Kiwis Still on the Menu?
[Update Added Below x 2]
Well, it could certainly seem so after today's inflation figures which beat the central bank's expectations. It is of course still too early to say anything but with today's inflation data the markets are gearing up for the RBNZ to raise the refi rate to an unprecedented 8.25% next week. In doing so the bank will clearly be playing into the hands of all those savvy retail investors and indeed institutional players playing the carry trade which is driven by very high global capital mobility and high interest rate differentials between central banks.
Here is a quick summarizing quote from the FT ... (linked above)

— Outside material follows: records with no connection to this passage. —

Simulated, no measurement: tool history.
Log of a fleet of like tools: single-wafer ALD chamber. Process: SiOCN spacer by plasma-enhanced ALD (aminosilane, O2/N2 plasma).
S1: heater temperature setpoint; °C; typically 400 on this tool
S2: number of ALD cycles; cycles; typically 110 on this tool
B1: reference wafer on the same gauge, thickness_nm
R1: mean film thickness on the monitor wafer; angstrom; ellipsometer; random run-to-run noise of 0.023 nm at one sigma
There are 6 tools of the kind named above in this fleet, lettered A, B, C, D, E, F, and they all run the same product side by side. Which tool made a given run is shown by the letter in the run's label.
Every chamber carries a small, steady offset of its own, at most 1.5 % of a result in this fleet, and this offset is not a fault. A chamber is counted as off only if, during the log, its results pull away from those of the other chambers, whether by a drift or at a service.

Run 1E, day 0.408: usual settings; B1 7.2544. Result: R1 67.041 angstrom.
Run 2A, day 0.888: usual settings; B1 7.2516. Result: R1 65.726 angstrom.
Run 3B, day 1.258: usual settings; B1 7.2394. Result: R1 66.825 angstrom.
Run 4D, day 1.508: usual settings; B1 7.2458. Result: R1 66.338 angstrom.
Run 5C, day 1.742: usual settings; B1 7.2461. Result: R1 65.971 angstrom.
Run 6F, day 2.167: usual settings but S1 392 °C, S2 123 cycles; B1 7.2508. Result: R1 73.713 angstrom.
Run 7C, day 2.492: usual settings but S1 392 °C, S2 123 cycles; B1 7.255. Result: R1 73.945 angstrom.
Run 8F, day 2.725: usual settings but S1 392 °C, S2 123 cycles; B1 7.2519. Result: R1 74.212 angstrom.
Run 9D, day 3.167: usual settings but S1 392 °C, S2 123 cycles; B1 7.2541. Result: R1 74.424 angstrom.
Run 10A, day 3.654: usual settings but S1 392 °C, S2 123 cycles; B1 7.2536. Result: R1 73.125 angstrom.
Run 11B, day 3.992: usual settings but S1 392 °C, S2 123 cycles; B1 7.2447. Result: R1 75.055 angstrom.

Non-tradable, or domestic, inflation - which excludes import prices - rose 1.1 per cent on the previous quarter and 4.1 per cent on year. That compares with 1.2 per cent on quarter and 4.1 per cent on year in the first quarter. New Zealand’s interest rates are already at 8 per cent, the highest in the industrialised world, fuelling a rise in the New Zealand dollar driven by yield-hungry investors. Economists now believe the bank will probably need to raise interest rates to a new record of 8.25 per cent next week in order to stem the rise in inflation. ”It’s very strong and strong in all the wrong places from the (Reserve Bank’s) point of view,” Nick Tuffley, chief economist at the ASB Bank in Auckland, told local media. ”This has raised the odds of an interest rate increase,” he said.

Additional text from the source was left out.